Chapter 13 Creating CORBA-Compatible Java Clients


Procedure for creating CORBA-compatible Java clients

A Java client establishes a session with the Jaguar server, instantiates stub (or proxy) instances for Jaguar components, and executes component methods by calling like-named methods on the stub instance.

Steps The development procedure is as follows:

  1. Generate stub classes.

    These classes act as a proxy object for a component instance that is executing on the Jaguar server; there is one stub for each IDL interface that the component implements. "Generating Java stubs" describes how to generate stubs with Jaguar Manager.

  2. Implement code to instantiate proxy objects.

    Your program must obtain proxy objects for the Jaguar component and narrow them to the stub interface that you intend to use. Jaguar supports three techniques for proxy instantiation, using different interfaces for resolving component names to server objects. "Instantiating proxy instances" describes each technique in detail.

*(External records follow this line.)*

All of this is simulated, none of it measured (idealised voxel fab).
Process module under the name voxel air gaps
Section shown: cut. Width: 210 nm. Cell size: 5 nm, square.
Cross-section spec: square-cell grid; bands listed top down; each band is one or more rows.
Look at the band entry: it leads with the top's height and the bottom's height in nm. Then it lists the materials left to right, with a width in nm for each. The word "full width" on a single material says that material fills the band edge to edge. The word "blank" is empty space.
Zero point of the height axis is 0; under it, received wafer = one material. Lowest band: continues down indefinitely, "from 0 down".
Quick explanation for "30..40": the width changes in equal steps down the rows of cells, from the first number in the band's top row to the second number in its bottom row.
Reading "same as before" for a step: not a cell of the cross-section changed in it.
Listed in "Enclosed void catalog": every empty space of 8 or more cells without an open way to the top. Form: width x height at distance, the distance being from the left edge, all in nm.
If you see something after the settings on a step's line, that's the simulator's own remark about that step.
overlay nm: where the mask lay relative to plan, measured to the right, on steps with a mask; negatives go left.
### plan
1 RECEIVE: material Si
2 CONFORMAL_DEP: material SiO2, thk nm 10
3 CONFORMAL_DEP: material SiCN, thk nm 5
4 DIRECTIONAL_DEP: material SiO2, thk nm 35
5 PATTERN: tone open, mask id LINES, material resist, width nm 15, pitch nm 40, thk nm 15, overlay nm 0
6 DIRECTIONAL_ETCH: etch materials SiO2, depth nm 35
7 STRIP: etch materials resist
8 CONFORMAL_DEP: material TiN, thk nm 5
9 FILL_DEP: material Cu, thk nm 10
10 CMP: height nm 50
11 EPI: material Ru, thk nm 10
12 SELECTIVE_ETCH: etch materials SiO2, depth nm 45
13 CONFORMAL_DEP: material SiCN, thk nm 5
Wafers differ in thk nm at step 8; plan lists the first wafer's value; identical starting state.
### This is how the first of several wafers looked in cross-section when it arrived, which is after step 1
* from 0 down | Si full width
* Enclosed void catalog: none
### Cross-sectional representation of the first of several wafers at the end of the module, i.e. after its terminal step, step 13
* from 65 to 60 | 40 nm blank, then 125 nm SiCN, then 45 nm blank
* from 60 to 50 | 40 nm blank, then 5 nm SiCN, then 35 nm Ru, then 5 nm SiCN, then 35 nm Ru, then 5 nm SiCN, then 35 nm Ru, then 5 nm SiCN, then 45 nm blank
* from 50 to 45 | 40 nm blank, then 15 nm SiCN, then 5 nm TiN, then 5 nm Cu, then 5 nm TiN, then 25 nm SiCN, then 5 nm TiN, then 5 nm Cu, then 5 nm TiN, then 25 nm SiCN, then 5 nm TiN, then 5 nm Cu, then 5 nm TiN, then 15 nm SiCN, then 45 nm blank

  3. Implement code that invokes the component methods.

    You execute the component's methods by calling like-named methods on the stub class and passing the necessary input data. Each stub method has a return value and parameter list that is mapped from the corresponding Jaguar Manager method definition. "Executing component methods" describes return type and parameter type mappings in detail.

  4. If desired, you can serialize the component instance reference as an IOR string, then deserialize the reference later.

    See "Serializing component instance references" for details.

  5. Clean up client-side resources.

    When proxy objects are no longer required, set the references to null to expedite cleanup by the Java garbage collection mechanism. See "Cleaning up client resources" for details.


Each of these steps requires appropriate exception handling. "Handling exceptions" summarizes CORBA exceptions.